The Center's programs are designed to integrate the perspectives of the practicing lawyer and the legal scholar and to bring to bear on constitutional law other relevant disciplines, including history, philosophy, psychology, and political science. These programs include an annual conference on a timely topic of constitutional law, a distinguished speaker series, and White Professorships.

Previous conferences included speakers such as Ruth Bader Ginsburg, David M. Ebel, Patricia M. Wald, Jean E. Dubofsky, Michael J. Perry, Frederick F. Shauer, Stanley E. Fish, Akhil R. Amar, Ronald Dworkin, and Jesse H. Choper. Topics have ranged from the impeachment of President Clinton to the constitutionality of Colorado's Amendment 2 and from contemporary problems in free speech theory to the experience of judging in constitutional cases. Funds from the Center are also used to support a Distinguished Speaker series and White Professorships. Through the Distinguished Speaker series, the Center brings to Boulder some of the nation's most thoughtful jurists, lawyers, and scholars to enrich educational programs and to exchange ideas with the general public. Previously featured speakers included Richard A. Epstein, Jeremy J. Waldron, Steven G. Calabresi, Ronald Dworkin, William Ian Miller, Lawrence Stone, Jeffrey Rosen, and Sanford Levinson. In regard to the White Professorships, the Law School aims to make its constitutional law curriculum one of the best and most exciting in the United States. The Center seeks to assist in this effort by sponsoring exceptional faculty research. Steven D. Smith, author of Foreordained Failure: The Quest for a Constitutional Principle of Religious Freedom and The Constitution and the Pride of Reason was honored as Byron White Professor of Constitutional Law from 1995 until 1997. Pierre J. Schlag, author of Laying Down the Law: Mysticism, Fetishism, and the American Legal Mind, and The Enchantment of Reason was named Byron White Professor of Law in July 1997.
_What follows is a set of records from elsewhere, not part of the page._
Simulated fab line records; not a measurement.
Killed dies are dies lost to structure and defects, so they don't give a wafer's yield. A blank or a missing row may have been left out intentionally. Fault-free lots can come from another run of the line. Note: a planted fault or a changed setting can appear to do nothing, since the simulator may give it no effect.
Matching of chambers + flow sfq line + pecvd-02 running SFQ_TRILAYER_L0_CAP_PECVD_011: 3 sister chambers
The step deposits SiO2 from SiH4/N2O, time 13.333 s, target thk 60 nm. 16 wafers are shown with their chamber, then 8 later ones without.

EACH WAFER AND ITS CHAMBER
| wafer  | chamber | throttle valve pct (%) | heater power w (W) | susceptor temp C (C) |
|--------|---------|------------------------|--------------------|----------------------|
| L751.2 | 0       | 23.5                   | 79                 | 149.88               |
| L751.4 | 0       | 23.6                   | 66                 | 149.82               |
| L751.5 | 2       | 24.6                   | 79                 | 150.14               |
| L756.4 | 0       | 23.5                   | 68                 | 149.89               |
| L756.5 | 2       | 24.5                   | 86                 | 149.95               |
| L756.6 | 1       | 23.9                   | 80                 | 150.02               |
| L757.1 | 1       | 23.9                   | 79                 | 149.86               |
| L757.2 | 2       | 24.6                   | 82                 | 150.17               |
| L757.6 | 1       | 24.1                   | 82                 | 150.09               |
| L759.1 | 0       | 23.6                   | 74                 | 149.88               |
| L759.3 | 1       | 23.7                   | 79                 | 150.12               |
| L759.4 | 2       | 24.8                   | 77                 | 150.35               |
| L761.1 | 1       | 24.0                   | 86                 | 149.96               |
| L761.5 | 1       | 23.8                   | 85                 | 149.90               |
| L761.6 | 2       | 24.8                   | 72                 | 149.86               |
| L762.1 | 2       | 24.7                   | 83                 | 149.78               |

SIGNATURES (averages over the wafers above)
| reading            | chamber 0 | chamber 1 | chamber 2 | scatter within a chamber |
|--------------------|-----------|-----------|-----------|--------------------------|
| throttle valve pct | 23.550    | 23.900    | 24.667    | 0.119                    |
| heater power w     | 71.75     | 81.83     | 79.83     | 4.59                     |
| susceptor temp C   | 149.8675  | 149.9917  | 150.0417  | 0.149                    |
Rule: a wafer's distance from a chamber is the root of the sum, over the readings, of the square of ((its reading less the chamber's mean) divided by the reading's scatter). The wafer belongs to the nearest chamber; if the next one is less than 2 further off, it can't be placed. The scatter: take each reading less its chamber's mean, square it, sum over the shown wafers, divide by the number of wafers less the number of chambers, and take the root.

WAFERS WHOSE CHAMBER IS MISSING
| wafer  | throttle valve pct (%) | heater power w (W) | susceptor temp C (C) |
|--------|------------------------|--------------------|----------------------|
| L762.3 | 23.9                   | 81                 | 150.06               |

In 1998 Dean Harold H. Bruff instituted a Byron White Fellow program to reward outstanding research by faculty members. For their work on constitutional aspects of criminal procedure and comparative criminal procedure, the Center selected Professors Kevin R. Reitz and William T. Pizzi to be Byron White Fellows for 1999-2000. In 2001 the Dean and the Resources Committee determined to continue and expand the White Fellows Program by creating a program of supplementary research leaves for especially promising proposals.

The main priority of the White Center is to enhance the School's core educational programs in constitutional law. This means: improving faculty scholarship by supporting and rewarding outstanding writing; attracting to our faculty first-rate constitutional law scholars, and; bringing to the School some of the best thinkers from all relevant disciplines and from around the country, so that both students and members of the wider community can be exposed to the excitement of intense, wide-ranging exchange on constitutional issues. The Center previously supported visits by Distinguished Professors Archibald Cox and Herbert Wechsler.

A second priority of the Center is to help establish the School's reputation as a center for constitutional studies. To this end, the Center seeks to publish conference papers in the University of Colorado Law Review. It also publicizes its programs widely in the state and the nation. And these programs are designed to appeal not only to students and scholars but also to the general public. Recently the Center has attracted the attention of C-SPAN and National Public Radio. The interest of these organizations aids in the exposure of the Center's programs.

A third priority is to help integrate the Law School into the life of the University as a whole. For years now, the Center has had a cross-disciplinary emphasis and has made efforts to involve non-law students and faculty in its programs. Moreover, it has established a University-wide Advisory Board composed of distinguished scholars in other fields to advise the Director and broaden the Center's activities and perspectives.